Are there any more-readable alternatives to using many individual variables for performance critical code?

For a package I’ve been developing in which the code performance is critical, many functions utilize a very long list of individual variables, both arguments and internal variables alike. I’ve tried in the past to modify my functions to be able to take mutable structs (for all variables) and named tuples (for the constant variables only) as arguments with the variables as attributes so things are more readable, but that was much slower than just using a bunch of individual variables.

Are there any possible alternatives? Or perhaps certain programming practices/paradigms I’m unaware of?

Hi! Off the top of my head there is no particular reason why structs would be much slower than individual variables (do they have to be mutable though?). Can you maybe give a concrete example?

You should really provide a specific example that we could discuss.

Named tuples shouldn’t be slow, you probably did something wrong. Maybe give a minimal reproducer?

I guess mutable structs is the issue. Immutable structs or namedtuples should have the same performance as separate variables.

It’s not clear how you prefer to to write the code, so I’m just throwing a lot of ideas out here.

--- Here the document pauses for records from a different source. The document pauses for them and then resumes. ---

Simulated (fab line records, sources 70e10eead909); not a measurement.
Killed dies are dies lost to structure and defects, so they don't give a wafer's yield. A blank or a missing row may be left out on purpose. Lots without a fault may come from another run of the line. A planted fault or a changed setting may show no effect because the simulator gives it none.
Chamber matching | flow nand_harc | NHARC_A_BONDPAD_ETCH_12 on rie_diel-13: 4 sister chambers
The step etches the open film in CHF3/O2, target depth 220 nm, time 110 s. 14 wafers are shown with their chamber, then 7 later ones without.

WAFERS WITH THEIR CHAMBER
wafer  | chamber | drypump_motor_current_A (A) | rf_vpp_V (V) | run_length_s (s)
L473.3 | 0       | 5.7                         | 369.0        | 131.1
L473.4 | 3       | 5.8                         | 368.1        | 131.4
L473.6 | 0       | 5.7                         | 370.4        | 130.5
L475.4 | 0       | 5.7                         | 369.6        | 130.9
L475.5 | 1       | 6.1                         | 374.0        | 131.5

1. I’m guessing that you’d still want to keep variables separate for individual reassignment in the function bodies because x += f(y) is less readable and writable as massive_struct.x += f(massive_struct.y). So, packing variables into a single instance only simplifies data being put in function calls, but the function body has to unpack the data at the start and perhaps repack data at the end. You probably already know about iterator destructuring a, b = 1, 2 and splatting f(ab...), but property destructuring (; b, a) = (a=1, b=2, c=3) sounds useful here. You can also splat named tuples for keyword arguments f(;ab...), but it has to have the precise names (no extras), and property destructuring also works for structs (; x, y) = XY(1, 2).
   These can be done in function arguments too, just note that the destructuring stuff doesn’t do multimethods like separate positional arguments. Argument property destructuring is like keyword arguments, which doesn’t do multimethods already, but argument iterator destructuring doesn’t work either e.g. foo((x,y,z))=... has 1 argument formally and will override foo((x,y))=... with 1 argument. That’s not a weird issue with destructuring, it’s just a downside of packing everything together into 1 unannotated argument. Annotating a large tuple or named tuple would be more of a pain than annotating separate arguments, so if multimethods were needed I would lean toward splatting as much as possible.

2. If you actually want the data packed into 1 instance inside a function, a mutable struct to emulate variable reassignment is overkill, ideally. Mutability is a property of the instance, not the variable, and its utility is for a change to be accessible by multiple variables or other references at the same time, rather than reassigning all of them one by one. That instance must be stored in a separate spot for the multiple variables to point to, which is often an heap allocation (though it could be on the stack if the compiler can determine it has a fixed size and doesn’t escape a local scope).
   This isn’t necessarily a bad tradeoff; multiple variables that can hold different data must store multiple copies, so if they’re supposed to share data, it saves memory for them to point. However, allocating on the heap and garbage collection is slower than stack allocation-deallocation, so it would make sense if your performance was hurt by frequent heap allocations for only packing data going out of and into functions (hence escaping local scopes). That doesn’t mean mutable types are to be avoided at all costs; it just means to save memory and time, you want variables to share a long-lived instance. If you’re instead frequently constructing instances and don’t need sharing, go for immutable types.
   Of course, it’s a pain to reassign a variable with a new immutable instance with a slight change xystruct1 = XY(xystruct1.x, new_y), but there is Accessors.jl to make that easier to write @reset xystruct1.y = new_y.
   I’m not actually sure if this is as performant as separate variables, I’m not really capable of reading LLVM. This comment says that the compiler is able to mutate a field on the stack for reassigning an immutable instance unless the field was holding a mutable instance. I don’t really understand the reason for that exception, I would think it could just mutate a pointer. I would be very interested in an expert looking into this because I have noticed that people often reach for mutable types when they really only need to reassign a variable or a field, possibly due to different mutability definitions in other languages, and it would be fantastic if Accessors.jl could replace that.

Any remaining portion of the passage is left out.